- The Washington Times - Thursday, February 12, 2004

Eleven years almost to the day since he took over as the NHL’s first commissioner, Gary Bettman finally has taken command of the 30-team league. That, of course, begs an answer to the question of why it took so long for him to exercise authority.

Faced with declining revenue, attendance and TV ratings, and with the company line that everything is OK not being bought by anybody, Bettman hustled the league’s 30 general managers straight from the All-Star Game in St. Paul, Minn., to Henderson, Nev., to discuss ways to put some life back into the game.

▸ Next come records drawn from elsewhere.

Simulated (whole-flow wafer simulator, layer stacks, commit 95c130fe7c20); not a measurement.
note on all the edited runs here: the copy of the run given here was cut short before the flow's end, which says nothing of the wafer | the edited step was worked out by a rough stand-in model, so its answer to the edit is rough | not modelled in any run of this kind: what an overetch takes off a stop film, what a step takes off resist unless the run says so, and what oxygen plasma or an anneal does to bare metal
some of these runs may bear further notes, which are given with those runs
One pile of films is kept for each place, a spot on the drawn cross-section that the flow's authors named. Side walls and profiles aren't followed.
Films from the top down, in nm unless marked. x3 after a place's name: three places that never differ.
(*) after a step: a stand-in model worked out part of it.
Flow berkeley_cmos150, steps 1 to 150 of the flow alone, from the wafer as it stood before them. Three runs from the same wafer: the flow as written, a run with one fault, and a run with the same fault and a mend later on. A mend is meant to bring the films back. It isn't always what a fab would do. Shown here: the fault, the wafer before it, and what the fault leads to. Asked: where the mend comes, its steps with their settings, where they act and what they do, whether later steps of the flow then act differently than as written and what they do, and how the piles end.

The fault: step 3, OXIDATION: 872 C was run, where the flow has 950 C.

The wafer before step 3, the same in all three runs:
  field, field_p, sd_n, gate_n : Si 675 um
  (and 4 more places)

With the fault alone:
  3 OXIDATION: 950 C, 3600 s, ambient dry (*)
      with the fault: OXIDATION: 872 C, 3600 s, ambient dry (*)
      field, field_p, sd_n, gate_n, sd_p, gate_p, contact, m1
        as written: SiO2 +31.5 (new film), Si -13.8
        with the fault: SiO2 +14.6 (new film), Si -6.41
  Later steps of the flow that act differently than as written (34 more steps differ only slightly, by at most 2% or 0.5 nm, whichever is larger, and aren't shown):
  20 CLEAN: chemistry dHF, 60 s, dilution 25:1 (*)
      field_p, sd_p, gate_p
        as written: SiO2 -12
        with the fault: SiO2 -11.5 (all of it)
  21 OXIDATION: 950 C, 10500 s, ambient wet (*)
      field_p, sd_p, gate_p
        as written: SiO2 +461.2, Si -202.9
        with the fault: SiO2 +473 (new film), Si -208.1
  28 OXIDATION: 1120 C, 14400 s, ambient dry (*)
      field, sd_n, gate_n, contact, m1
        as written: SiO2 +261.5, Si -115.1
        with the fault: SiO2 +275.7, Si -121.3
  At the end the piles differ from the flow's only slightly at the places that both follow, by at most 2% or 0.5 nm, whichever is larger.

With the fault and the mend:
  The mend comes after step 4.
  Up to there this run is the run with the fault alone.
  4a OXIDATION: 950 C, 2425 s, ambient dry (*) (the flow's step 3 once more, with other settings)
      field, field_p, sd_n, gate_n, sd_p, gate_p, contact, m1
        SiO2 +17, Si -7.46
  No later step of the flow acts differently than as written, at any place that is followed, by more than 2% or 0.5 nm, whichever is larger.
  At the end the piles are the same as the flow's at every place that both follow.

But this was more than just a round-table gathering of old buddies. Bettman apparently told the group they were there fighting to keep their league a viable operation on the professional sports face of North America. He sent them into a room and gave them three days to come up with some realistic proposals to wipe out the notion that aging skaters were plodding along on double-runners in a sea of mush.

It took the GMs two days to get the job done, two days to start moving this tradition-bound league out of the 1950s and into the sunlight.

Throughout the course of its modern history the NHL has flip-flopped repeatedly, usually whenever faced with the prospect of change creeping in. Rules were changed not for the betterment of the sport overall but to penalize individual teams that had gotten too good in one phase of the game. It didn’t matter that a team’s domination in that one area had been done legally and usually as a result of hard work, it mattered only that the organization had to be reigned in.

What Bettman said was that this self-centered approach had to be abandoned if the sport were to be saved from itself. What the GMs were told was they had to act in unison to return the NHL to the type of sport it once was — where tickets were hard to come by, where there was excitement with every rush up the ice. What Bettman seemingly told the GMs was what the GMs have been telling rookies for decades: It’s either this or you’ll be pumping gas in Oshawa.

The target was easy. With scoring down to an average of five goals a game, a 50-year-low, netminders were the obvious target because goalies as a group had made progress toward doing their jobs better within the rules while scorers were shooting blanks. So for the first time since Ron Hextall was initially credited with a shot on goal during the mid-‘80s, something was being done to stop goalies from dominating the game, as some do now.

Goalies no longer will be allowed to play the puck behind the goal line, which has turned many of them into third defensemen who can handle pucks better than some skaters. The proposal doesn’t say goalies can’t be behind the goal line, which means they can still play a role blocking the progress of the opposition and not be touched.

The width of goalies’ pads will be reduced from 12 inches to 10, the size they were in the late ‘80s, but the size of the cages (6-by-4 feet) remains the same.

The “tag-up” rule for offsides will be reinstated, thus maintaining the flow of the game and making it quicker. And the NHL will use next season as a test with the American Hockey League for widening the red and blue lines, as well as experimenting with a shootout system to eliminate ties. The shootout is not the most desirable way to settle things, but fans love it and it is the fans, after all, who pay the bills.

Which brings us back to the original point: Why did Bettman wait 11 years to put his foot down and demand something positive be done immediately? Why do general managers sit around in meeting rooms four or five times a year in places like Bermuda or West Palm, accomplishing nothing constructive while waiting for the greens to dry so golf can resume?

If the league can vault ahead as it did during a two-day period earlier this week with some gentle prodding from the commissioner, think what it could get done if it really decided to show up ready to work? And if Bettman and the general managers can finally get something done, maybe they can share their secret with the hierarchy of the players’ union and avoid a work stoppage in September. That would really be something.